Feed corn stalks and DDGs.  We only have a few cattle so we stick it in a 8 ton bulk bin, BUT, we ask for some that is "Cool", far side of pile, etc and we have had no trouble with making 1 big pellet.  I have herd it can happen...
 

justintime

Well-known member
Joined
May 26, 2007
Messages
4,346
Location
Saskatchewan Canada
I have fed it in the mash form at about 30-40% moisture. The reason I feed it in this form is because I can buy it considerably cheaper this way than if it has to be dried down more. It is delivered to the farm in large trucks that carry 25 ton per load. I just have it dumped on the ground and I feed it with a front end loader. Some is dumped into troughs and some is put in hay feeders, and some is dumped on the ground. I find that the cows will eat virtually every bit of this they can get. They almost stampede when they see the tractor coming.

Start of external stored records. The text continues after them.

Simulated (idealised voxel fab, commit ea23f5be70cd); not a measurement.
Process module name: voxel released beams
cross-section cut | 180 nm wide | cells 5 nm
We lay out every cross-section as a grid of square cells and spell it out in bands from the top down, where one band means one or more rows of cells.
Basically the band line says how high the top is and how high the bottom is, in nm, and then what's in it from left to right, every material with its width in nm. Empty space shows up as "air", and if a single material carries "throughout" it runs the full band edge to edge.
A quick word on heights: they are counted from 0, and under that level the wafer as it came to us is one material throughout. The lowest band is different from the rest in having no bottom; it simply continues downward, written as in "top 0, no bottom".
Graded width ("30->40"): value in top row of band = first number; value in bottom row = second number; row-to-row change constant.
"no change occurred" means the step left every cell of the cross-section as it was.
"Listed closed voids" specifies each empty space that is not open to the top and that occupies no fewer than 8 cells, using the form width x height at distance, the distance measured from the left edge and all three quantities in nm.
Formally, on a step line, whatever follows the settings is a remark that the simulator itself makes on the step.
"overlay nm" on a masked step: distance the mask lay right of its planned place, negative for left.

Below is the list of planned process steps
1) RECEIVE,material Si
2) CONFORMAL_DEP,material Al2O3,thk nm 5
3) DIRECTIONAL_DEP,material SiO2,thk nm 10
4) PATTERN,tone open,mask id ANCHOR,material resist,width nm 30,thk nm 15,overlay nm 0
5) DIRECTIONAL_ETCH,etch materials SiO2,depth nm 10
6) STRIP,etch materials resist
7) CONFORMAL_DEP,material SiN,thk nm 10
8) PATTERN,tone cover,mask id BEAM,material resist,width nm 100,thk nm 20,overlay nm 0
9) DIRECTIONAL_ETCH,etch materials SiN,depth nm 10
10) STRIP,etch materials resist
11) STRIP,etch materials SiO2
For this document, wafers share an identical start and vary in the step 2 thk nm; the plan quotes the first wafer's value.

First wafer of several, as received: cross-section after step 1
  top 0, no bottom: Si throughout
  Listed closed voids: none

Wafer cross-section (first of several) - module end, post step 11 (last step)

For many years, we fed it as stillage, which is the liquid form of the product. It was stored in a 6000 gallon tank with a pump on it. It was pumped into troughs and fed year round. It cost me 1 cent per gallon delivered to my farm which was a 20 mile haul. The stillage allowed me to triple the cows I could run on my pastures, and we had over 300 cows on the same pastures that now carry 100 cows. It was great for AI breeding as the cows would come up to the yard every morning and night when I filled the troughs and I would just sort off the cows in heat when they were standing in the pen. I got the stillage from a distillery but it eventually closed. This facility is now an ethanol plant and their price structure is much higher, but I only feed it when we have poor quality feed or have had a hard winter.

Another benefit for feeding these products is it allows you to keep highly productive old cows in the herd for an extra two or three years.... or even more.